“There’s always something to do, there’s always something to smile about.”
Chloe Emmerson, Business Administration apprentice with Engine Creative, a bustling UK creative agency.
“I’m classed as ‘the nuts and bolts’. Without the nuts and bolts, things don’t get carried through,” Chloe explains. “Doing the admin things such as putting details into spreadsheets when a new inbound enquiry comes in and little things like that.”
Chloe’s role is much broader than she gives herself credit for. The 18-year-old joined Engine Creative, a digital and creative agency with a focus on branding, as a Level 3 Business Administration apprentice back in September 2016. It’s fair to say that she has grabbed the opportunity with both hands.
“My role is very varied. I do a bit of everything, from HR to recruitment to parts of the sales process to working on the website. It goes from completing bits of client work to ordering the pens and paper that we need day to day.”
Despite being a career-minded person, it wasn’t until her first year of A-Levels that Chloe began to realise she might prefer another form of learning. “I was studying Law, Psychology, English Language and Fine Art. There were areas that I liked, but I needed something else to help me determine what I wanted to do.”
“This started me looking at all sorts of different apprenticeships. I had an interview with 3aaa and they offered me the opportunity to apply to Engine Creative, which led to an interview with the Studio Manager and the Managing Director. Coming into a studio that was all digital and all creative, having not been in that environment before, was slightly intimidating but I soon settled in. I was quite shy when I started so it’s definitely been a confidence boosting experience.”
Showing Apprenticeships Work
As much as Chloe’s formal training focused on business administration, this isn’t the only way that her apprenticeship has helped her development.
“I did business administration coursework that was based on things from filing to negotiations in the workplace to fire and risk assessments, health and safety, all different elements needed within a business. But at work obviously my digital, creative and technical skills have gotten better. I’m even better just at speaking to people on the phone.”

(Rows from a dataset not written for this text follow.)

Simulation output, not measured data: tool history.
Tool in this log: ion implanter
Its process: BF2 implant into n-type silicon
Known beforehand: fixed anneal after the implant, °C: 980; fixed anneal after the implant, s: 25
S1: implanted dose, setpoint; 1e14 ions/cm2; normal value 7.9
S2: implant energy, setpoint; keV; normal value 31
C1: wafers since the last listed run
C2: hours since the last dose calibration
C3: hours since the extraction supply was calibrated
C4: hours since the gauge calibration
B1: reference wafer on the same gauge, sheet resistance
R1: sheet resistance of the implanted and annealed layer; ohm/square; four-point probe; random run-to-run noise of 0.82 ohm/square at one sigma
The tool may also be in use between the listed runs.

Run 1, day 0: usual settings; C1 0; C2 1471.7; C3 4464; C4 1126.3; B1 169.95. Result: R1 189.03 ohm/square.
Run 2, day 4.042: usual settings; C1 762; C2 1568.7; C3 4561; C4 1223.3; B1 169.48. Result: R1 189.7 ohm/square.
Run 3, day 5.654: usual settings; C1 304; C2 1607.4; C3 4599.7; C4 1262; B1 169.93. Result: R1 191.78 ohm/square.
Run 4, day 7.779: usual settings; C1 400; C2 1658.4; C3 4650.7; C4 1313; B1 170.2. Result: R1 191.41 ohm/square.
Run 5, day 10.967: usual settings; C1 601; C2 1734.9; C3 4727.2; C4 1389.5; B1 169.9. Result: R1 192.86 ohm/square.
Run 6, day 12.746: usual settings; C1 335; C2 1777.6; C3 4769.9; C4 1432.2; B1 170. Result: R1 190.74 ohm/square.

“I was getting more involved in creative stuff as I was moving on towards the end of my apprenticeship, so towards the end some of the admin skills became a little bit more irrelevant. However, it still linked in and it will continue to link in even though I’m not an apprentice now.”
Emma Burden, Studio Manager at Engine Creative and Chloe’s line manager, has been impressed with her development.
“The enthusiasm and energy that Chloe’s brought to her role has had a positive impact on the business. She’s a well-liked, popular member of the team who has really risen to her responsibilities. Her support role has made a big difference to our internal processes, which is why we initially recruited her. But it’s the way that she’s grown and taken on more duties that has pushed her development, and she’s made herself an integral part of our team.”
“Our experience with Chloe has shown to us that apprenticeships work.”
Perhaps the most important element of Chloe’s experience is how it has helped her to get closer to her ideal career.
“Being an apprentice has enabled me to look at different areas of what I wanted to do. I couldn’t do it at sixth form as I wasn’t experiencing anything, I was just learning about certain subjects. So, this has definitely been good for helping me define what I want to do. Without being an apprentice, I don’t think I’d be in the situation that I am in now.”